TV Corner: Brooklyn Nine-Nine

image of the cast of Brooklyn Nine-Nine

[Content Note: Spoilers for Brooklyn Nine-Nine and discussion of a rape culture joke.]

I know there are a lot of posts about TV shows this week, but the new television season started in the US this week, so there are a lot of new shows to discuss!

So, Brooklyn Nine-Nine, a new cop comedy on Fox, probably isn't a show I would have watched, except that I love like half the cast. So I watched the first two episodes to see if it was any good. And I was very pleasantly surprised!

First of all, let's talk about the cast: In the above picture, there are seven people, three of whom are women and four of whom are people of color. The show has passed the Bechdel Test, and even in the first two episodes, each character has been fleshed out, with varying degrees of success, beyond lazy stereotypes.
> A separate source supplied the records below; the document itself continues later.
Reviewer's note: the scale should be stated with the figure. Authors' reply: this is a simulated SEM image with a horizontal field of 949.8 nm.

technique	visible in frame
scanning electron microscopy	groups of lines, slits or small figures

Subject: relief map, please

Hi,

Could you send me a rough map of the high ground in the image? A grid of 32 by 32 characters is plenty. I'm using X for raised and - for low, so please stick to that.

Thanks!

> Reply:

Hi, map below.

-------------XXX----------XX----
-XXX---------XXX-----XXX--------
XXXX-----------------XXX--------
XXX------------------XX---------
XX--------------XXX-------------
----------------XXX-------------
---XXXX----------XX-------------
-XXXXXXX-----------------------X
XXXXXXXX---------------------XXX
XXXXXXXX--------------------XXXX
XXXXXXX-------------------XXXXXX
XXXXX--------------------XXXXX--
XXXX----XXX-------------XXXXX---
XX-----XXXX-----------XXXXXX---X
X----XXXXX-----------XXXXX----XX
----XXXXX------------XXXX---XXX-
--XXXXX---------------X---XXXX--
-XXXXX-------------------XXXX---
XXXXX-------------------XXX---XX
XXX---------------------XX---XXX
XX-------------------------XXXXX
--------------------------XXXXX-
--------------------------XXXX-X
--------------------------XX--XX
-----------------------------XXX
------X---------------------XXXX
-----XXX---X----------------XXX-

Andre Braugher plays the new hard-nosed but awesomely witty captain who won't let Andy Samberg jerk around all day anymore, and also the captain is gay. Also. In both episodes so far, his character has had serious things to say about what it has meant for his career to be a black gay police officer. Whoa.

Last night's episode was centered around police cars being vandalized with spray-painted dicks (lol), and the perpetrator turns out to be the police commissioner's kid. (Or deputy commissioner, or whatever. Some police muckety-muck.) Which puts the investigating officer (Samberg) in an awkward position. Originally, he decides to prioritize his career and lets the kid go, but then his new captain says smart things that make him reconsider.

He arrives to make the arrest, and the father defends his terrible, privileged, white son who he continually bails out of trouble so he avoids accountability—a defense which ends with (paraphrased from memory): "You can't arrest him. He's going to Duke next year on a lacrosse scholarship!"

[Reference, if you need it.]

I almost did a real-life spit take!

This was, in my estimation, what I call a rape culture joke:
Rape jokes uphold rape culture, while rape culture jokes seek to examine, challenge, dismantle it.

And even still, I understand and respect that some survivors do not and cannot find any rape-related humor funny.

I don't think that makes them "oversensitive." I think that means they've got a different sensitivity than I do.
The joke here, which followed a scene in which Braugher's character observes that never holding this kid accountable isn't doing him any favors, traces a direct line between privilege, entitlement, lack of accountability for harm, and hostility toward consent.

Maybe Brooklyn Nine-Nine will turn out to be total garbage, but, for the moment, it's got my attention.